Archive for the 'NaNoWriMo' Category

jemima_blog

Saturday, November 29th, 2003

Word count: 2650
NaNo link of the day: The Internal Cliffhanger

Thanks to RJ, I now have a ghostly, RSS presence on LJ. You can add my blog to your friends list using the instructions on my syndicated account page. I guess it means just adding jemima_blog as a friend. RJ is using RSSify to turn her Blogger blog into a syndicated account as well, but if you just want the plain RSS, here’s RJ’s feed.

RSSify is a good solution to the lack of Blogger RSS feeds; I stumbled across it back when I found myRSS. Unfortunately, you need access to the blog template to use RSSify, so I couldn’t use it to get feeds. But if you’re a Blogger blogger and you want to provide a feed, it looks pretty simple. It only took RJ a couple of minutes to set up, and the result is a full entry feed with just some minor link problems that most users won’t notice.

I must, I must, I must catch up in NaNo.

NaNo Time

Friday, November 28th, 2003

Word count: 700

I have about 7,000 words to go, and NaNo ends with November at midnight Sunday, local time. I think I can make it. The novel won’t be a real novel by then, but it may be the bare skeleton of one. Word count is all that counts for NaNoWriMo. I’m looking forward to writing some post-November drabbles after it’s done.
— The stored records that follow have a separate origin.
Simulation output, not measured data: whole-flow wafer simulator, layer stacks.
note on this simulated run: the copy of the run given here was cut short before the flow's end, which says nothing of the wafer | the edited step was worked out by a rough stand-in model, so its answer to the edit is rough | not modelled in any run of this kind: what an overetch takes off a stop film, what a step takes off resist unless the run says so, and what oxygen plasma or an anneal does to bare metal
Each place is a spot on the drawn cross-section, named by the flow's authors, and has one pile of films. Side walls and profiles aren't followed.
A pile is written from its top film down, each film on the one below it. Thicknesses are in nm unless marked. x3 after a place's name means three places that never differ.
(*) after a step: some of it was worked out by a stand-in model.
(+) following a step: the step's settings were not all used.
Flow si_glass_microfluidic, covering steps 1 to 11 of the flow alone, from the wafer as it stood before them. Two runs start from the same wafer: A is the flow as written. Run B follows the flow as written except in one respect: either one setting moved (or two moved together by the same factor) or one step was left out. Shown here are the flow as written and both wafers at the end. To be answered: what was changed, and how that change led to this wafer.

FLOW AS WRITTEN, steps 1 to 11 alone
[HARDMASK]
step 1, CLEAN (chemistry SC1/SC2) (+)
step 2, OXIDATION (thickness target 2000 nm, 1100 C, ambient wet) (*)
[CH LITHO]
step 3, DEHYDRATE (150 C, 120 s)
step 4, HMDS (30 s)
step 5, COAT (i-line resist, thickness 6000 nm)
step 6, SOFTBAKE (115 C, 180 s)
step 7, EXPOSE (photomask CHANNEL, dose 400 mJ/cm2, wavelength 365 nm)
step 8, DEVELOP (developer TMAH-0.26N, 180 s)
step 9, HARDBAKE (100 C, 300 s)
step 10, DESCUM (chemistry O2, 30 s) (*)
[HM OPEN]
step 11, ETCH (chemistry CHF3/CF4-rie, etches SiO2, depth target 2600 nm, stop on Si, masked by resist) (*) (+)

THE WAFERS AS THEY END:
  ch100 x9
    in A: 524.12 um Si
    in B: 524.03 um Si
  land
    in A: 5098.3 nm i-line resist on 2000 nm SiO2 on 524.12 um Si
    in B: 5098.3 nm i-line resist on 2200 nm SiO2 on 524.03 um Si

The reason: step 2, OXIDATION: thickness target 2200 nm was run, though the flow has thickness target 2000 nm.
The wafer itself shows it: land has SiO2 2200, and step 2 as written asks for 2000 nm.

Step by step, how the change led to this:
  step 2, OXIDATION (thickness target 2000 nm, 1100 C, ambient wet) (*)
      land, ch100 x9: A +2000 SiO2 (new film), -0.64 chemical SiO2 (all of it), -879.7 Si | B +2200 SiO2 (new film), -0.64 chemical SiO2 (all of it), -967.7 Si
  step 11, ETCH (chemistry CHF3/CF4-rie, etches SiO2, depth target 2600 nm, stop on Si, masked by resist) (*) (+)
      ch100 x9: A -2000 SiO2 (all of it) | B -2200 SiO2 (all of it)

Veronica thinks the President is an idiot for going to Iraq for Thanksgiving, but I think it was a cool thing to do. Nevertheless, I’m trying to resist making a joke about turkey pardons…there, I didn’t do it.

NaNoNaNo

Monday, November 24th, 2003

Word count: 2075
NaNo link of the day: Simenon

After my heavy activity yesterday of post-resignation political maneuvering, I needed to rearrange some scenes for better use of the ex-wife/adultery subplot. That meant rewriting so that things that happen in year two of the novel don’t get mentioned in the past tense in year one, and the like. My word count so far consists of paragraphs added in here and there while rereading, but I’m not done yet. I’m also still behind and running out of days.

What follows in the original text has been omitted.